Okay, so this week I’m getting back to more explicitly religious stuff . . . as my blog claims to be about . . . but anyway . . . (I’m also kind of personaled out for the moment.)
On Sunday we kicked off Holy Week with the celebration of Palm Sunday (a.k.a. Passion Sunday). First we’re praising Jesus and singing Hosanna, and then we’re yelling, “Crucify him!” and sending him to the Cross. We welcome Him; then we kill Him. What gives?
Usually, preachers will say that the same people waving palms as he entered Jerusalem were the same ones who later cried out for his death. On the other hand, last year the celebrant at my parish added a few comments just before the Liturgy of the Palms. He said that those yelling Hosanna, the marginalized, were not necessarily the same ones with murder on their lips, the powerful. I hadn’t really thought of that before.
However, things rarely are that simple. Not everyone who greeted the King also later wanted to kill Him. Likewise, it’s also much too easy to make a clear distinction. Some did welcome him as a savior and wept at his execution. Others feared his coming as a threat to their position and rejoiced at his elimination. Then there were probably some who cried out for both. Some people expected Jesus to arrive as a conquering Messiah and were angry when he failed to act as they wanted. Other people maybe just wanted to be around any sort of excitement and didn’t really care who or what it was.

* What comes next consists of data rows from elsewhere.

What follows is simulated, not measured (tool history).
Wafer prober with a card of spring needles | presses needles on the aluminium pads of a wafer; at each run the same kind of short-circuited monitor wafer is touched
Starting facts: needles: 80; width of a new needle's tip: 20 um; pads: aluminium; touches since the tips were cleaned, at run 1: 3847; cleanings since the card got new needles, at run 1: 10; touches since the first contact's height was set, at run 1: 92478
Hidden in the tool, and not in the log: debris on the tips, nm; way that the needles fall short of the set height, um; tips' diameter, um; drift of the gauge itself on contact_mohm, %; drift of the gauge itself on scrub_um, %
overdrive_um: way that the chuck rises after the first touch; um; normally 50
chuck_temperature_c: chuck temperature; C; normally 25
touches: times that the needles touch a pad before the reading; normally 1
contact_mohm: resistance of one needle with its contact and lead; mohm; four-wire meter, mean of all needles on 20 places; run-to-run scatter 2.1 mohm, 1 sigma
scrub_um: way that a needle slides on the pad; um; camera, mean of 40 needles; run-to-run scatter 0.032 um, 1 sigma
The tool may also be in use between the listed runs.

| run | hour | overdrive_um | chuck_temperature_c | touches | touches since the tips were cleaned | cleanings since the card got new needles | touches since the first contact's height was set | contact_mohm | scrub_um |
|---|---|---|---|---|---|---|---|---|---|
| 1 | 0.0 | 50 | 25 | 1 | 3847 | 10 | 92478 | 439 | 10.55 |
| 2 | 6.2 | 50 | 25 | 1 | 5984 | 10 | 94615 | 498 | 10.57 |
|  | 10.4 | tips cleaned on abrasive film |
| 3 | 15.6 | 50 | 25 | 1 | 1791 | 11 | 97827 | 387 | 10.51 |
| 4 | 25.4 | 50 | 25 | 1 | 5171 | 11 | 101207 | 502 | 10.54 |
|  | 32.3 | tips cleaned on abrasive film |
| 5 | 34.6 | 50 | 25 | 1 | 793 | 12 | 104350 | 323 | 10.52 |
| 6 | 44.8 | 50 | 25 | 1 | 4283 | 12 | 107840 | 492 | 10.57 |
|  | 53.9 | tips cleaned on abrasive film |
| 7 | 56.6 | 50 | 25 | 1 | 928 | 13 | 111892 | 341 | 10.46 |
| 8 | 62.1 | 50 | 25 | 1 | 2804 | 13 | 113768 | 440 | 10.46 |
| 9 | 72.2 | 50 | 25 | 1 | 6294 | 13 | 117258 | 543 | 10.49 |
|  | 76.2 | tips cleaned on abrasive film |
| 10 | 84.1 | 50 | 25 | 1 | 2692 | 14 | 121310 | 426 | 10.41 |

And then quite possibly there were also the sort who enjoy nothing more than building people up and then tearing them down. Maybe I’m just viewing this through 21st century celebrity media culture eyes, but I wouldn’t be surprised if people like that have existed throughout time. I’d even go so far as to say that most of us have been guilty at times. We laud a famous person as this great and wonderful person worthy of adulation. Then there comes a point when we turn on that person and latch onto them in a death grip, not letting go until they’re utterly crushed. Then we repeat the process with someone else or even the same person.
Do we ever do that with Christ? I’m not sure if we necessarily take explicit glee in His death, but maybe each of us does bear some responsibility at times. I know I can find it honor someone who’s safely deceased. It’s much safer that way than dealing with a Risen and Ascended Lord. It’s easier to keep Him in our own little boxes than to let Him spring forth and lead us along paths unknown.